The DeepQA Research Team - Engineering and Science


A team of approximately 25 IBM researchers built Watson and its underlying DeepQA architecture in just four short years. To make such rapid progress the team had to create an entire environment for high-speed innovation.

At the core of this environment is a rigorous software engineering methodology where research and development investment is guided by metrics. Only by constantly measuring Watson's performance and identifying its current strengths and weaknesses could the team decide the best way to spend its limited resources and explore new algorithms, analytics, and approaches.

Of course, performance results are meaningful only if they are collected over a large enough data set, so early on the team adopted a methodology of evaluating Watson over very large test sets containing several thousand questions. Dealing with such large data sets creates two problems. First, the logging information from a single experiment is enormous (tens of gigabytes) and impossible to understand in the raw. Second, running large scale experiments is expensive and time consuming, especially since Watson can take nearly two hours to evaluate a single clue on a single high-end processing core.

To address the first problem, the team created sophisticated error analysis tools using DB2 to store experimental results and a web front end that allows quick access to summary performance metrics, a wide variety of ways to filter and compare experiments, and the ability to dive down into the details of how Watson came up with its final answer list. The team also created a tool for detailed browsing and visualization of the various evidence dimensions that contribute to an answer's final score and confidence.
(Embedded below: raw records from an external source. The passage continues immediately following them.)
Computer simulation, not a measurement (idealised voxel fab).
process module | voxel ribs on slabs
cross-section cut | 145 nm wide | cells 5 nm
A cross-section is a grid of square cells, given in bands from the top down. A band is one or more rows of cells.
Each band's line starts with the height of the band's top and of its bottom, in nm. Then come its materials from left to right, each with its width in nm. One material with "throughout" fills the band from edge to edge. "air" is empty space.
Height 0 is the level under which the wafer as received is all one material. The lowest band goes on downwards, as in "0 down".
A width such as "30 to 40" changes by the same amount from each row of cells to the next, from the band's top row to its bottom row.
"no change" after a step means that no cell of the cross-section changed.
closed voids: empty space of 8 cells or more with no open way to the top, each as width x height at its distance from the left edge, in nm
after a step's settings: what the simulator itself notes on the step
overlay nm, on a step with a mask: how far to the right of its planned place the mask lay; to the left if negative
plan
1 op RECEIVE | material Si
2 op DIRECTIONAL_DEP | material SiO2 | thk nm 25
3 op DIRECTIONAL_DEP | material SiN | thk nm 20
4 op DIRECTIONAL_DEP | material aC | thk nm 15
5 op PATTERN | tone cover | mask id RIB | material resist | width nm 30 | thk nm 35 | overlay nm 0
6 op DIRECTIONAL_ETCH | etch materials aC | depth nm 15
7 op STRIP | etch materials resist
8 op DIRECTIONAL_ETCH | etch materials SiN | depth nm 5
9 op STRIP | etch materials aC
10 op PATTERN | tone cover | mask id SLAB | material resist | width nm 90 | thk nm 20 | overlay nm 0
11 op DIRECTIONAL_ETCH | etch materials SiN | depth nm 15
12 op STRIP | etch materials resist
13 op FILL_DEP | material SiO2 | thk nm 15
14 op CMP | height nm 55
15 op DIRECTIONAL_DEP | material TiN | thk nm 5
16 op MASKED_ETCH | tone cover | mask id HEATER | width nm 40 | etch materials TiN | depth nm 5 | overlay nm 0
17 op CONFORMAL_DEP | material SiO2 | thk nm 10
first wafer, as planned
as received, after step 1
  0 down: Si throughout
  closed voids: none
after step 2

To address the second problem, the team created the QACollider, a computational cluster with hundreds of high-end, large main memory, multi-core servers running a cluster management and load balancing system that schedules experiments on the cluster and manages resource sharing among the users. The QACollider enables a single experiment of several thousand clues to run in just a few hours, and for the entire DeepQA team to share the resources fairly with near optimal resource utilization.

The final component to conducting science in this rapid innovation environment is careful versioning of the system to ensure that experiments can be repeated and progress can be carefully tracked. The DeepQA team addressed this aspect by adopting strict source code versioning and tracking protocols and, in particular, a regular system release and test process where all of the system components are tagged and a "weekly run" is conducted to evaluate the system on a suite of test sets.